Consciousness By Degrees

In a previous piece, I managed to write myself into an interesting perspective on the nature of consciousness.

It is this: Human consciousness is not an a priori thing, that any human infant (larva) will develop in a way we would recognize, but a thing that is mostly learned.

As human societies and knowledge have become more and more complex, developing children have been stimulated by ever increasing levels of abstraction in their environment, and even more importantly, more information about what it is to be. Every level of abstraction they absorb or learn from their culture makes their minds, their brains, more intricate in their interconnections. Every layer of information about the self, what it is to be a person, increases the subtlety of their self image, their consciousness, their "I."

Consider: It is a fact that over the last hundred years or so, standardized intelligence test scores have been steadily rising. Every decade or so, the "norm," or average score of "100," has to be readjusted by reaveraging the most recent results. Are children getting smarter? Well, brains are not growing larger. The modern human brain is pretty much the same hunk of meat that we've been working with for at least a few hundred thousand years.

What is happening, and has probably been happening for a long, long time, is that human beings are learning more and at a younger age with every passing generation - with every passing year in fact.

It might be said that we are "teaching to the test." But intelligence tests, as much as they can, try to measure relatively abstract learning - levels of complexity that the test taker's mind has absorbed and can display, respond to, and understand. So, yes, we are teaching this - but not so people will do better on the test - but because in our complex, industrialized, highly technical culture, people are exposed more and more, and younger and younger, to increasing levels of abstract stimulation.

In addition, since the advent of modern science, the information that has been available to learn is of a higher quality in the sense that it can be built on, thought about, challenged, and increased by this effort. While a primitive agricultural society may have in many ways been equally complex to ours, and had many things to teach its young (larvae) in order for them to attain adulthood, their knowledge base may also have in many ways been stagnant, or "closed." What I mean by this is that their religion, for instance, would be unlikely to provide a stimulating and useful range of abstraction and increase of information no matter how deeply it was studied.
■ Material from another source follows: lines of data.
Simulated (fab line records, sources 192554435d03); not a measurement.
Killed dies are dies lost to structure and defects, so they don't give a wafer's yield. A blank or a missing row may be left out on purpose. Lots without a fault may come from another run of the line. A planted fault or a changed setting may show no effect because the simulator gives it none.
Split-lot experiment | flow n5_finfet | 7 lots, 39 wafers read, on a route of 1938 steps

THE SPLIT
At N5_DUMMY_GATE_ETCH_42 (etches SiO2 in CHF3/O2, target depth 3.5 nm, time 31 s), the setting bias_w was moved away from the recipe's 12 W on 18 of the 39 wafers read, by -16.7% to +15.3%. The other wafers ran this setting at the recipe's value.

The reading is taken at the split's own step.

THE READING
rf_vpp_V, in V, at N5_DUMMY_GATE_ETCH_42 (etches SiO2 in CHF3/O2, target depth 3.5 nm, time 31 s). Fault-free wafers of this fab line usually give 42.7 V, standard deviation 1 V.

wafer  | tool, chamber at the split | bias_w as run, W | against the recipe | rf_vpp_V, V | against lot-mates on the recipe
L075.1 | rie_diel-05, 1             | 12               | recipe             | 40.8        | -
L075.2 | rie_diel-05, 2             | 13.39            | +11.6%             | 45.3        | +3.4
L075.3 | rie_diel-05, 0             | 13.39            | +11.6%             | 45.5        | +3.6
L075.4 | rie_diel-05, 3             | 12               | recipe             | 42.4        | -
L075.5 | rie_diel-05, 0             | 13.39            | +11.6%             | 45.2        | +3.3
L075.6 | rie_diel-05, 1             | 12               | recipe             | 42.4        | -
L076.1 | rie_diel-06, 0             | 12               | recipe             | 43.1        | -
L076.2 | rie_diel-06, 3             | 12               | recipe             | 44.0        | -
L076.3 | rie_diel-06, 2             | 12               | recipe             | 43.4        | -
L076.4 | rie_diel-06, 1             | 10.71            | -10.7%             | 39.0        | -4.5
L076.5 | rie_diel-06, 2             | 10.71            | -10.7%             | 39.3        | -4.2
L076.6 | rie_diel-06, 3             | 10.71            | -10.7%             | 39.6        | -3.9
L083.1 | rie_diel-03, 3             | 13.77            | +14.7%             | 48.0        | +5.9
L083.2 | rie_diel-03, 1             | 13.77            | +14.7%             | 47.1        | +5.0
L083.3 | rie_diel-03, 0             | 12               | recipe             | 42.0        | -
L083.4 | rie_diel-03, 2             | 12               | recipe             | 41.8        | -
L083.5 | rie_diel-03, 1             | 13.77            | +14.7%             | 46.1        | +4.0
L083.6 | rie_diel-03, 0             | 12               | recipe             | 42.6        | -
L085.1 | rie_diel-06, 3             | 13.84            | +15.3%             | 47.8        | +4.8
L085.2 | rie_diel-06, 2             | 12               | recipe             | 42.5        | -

In modern society, a young person, a teenager, can study comparative religion and come to understand human culture and spiritual needs in a far deeper way. In studying science and the scientific method, they learn to integrate the knowledge they can gain by their own direct experience, in a fashion such that it builds an ever greater base of learning, a foundation upon which ever more useful and relatively accurate learning can added.

So we are getting smarter, that is certain, and we are becoming more conscious as every life unfolds.

Enough of the present though. What this means (that is of any interest), is what it shows if we run it backwards.

Human consciousness is such a daunting subject to try to explain or understand because it seems so removed from the "next step down the ladder," as it were. Most traits of living organisms are only different from the versions of them exhibited by other species by small degrees. A dog can hear better than I, that is for sure - but only two or three times better at most. I am probably a hundred times smarter, a thousand times more conscious than it is. We do not seem to have any peers in this trait whatsoever.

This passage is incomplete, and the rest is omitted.